It is a classic children’s game where you skip stones across water bodies. However, the understanding of this phenomenon has helped to win wars. Back in the 18th century, Admiral Lord Nelson discovered that by having the cannonballs skip off the waves, he could enhance their impact and increase the range. Moving on, during World War II, Barnes Wallis made use of the principle for the creation of Bouncing Bomb that was used as a secret weapon during the destruction of important dams in Nazi Germany’s Ruhr Valley (Dambuster Raid, 1943). A team of researchers at Utah State University’s College of Engineering is working to gain a better understanding of the physics of this phenomenon. The research has quite a few applications ranging from naval and ocean engineering to maritime.

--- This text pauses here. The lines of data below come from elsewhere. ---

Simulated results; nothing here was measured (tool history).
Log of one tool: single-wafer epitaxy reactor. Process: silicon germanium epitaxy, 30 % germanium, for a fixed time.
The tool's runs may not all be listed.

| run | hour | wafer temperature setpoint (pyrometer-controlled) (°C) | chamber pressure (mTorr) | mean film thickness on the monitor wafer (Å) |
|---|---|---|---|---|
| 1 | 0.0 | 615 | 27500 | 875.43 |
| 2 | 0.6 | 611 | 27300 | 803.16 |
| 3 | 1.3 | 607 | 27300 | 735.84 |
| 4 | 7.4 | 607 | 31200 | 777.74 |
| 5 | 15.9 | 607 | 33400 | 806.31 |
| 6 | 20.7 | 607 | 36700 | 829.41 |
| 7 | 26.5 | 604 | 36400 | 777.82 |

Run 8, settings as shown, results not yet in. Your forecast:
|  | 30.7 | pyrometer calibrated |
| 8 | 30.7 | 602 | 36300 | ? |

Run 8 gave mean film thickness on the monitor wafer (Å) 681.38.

It might look simple enough. However, it is quite an intricate process that involves various factors such as the shape, size, material, friction, hydrodynamics, surface texture, spin, and aerodynamics. Changing any one of these factors can cause a drastic change in the effect caused by the other factor. Tadd Truscott, Assistant Professor of Mechanical Engineering at USU’s Splash Lab, collaborated with folks at Naval Undersea Warfare Center in Newport, Rhode Island, and Brown University. The combined intellect observed a vital factor in this equation of skipping; elasticity, the deformation of an object when it hits the water.
Truscott, along with his team, skipped spheres that were created using a variety of materials in a tank while recording the process using high-speed cameras. The findings concluded that the elastic spheres flattened into an ideal disc-like shape (kind of stone you used to find on a beach when you were eight). As per USU, the pressure of striking the water imparts a huge lifting force on the elastic spheres. This force is more in elastic stones than the inelastic ones. This happens because the elastic spheres can adapt. This information is quite helpful to predict how many skips will take place in any given instance.
The research team believes that there is a myriad of applications and potential for their research like designing weapons similar to Bouncing Bomb, understanding of how certain animals are capable of running on water, improved inflatable boats, the ability to improve elastic objects for enhanced performance, and improved soft-hull vessels. The research was published in Nature Communications.
Truscott said,
“The study also provides insight into methods for modeling objects that interact with the water surface and have elastic responses to the surface like rubber boats, tubes, wakeboards, and waterskis. The elasticity of each of these objects affects the manner in which they interact with the water surface which, as we have shown, can differ dramatically from rigid objects.”
One should never underestimate the physics behind the conventional phenomenon of nature!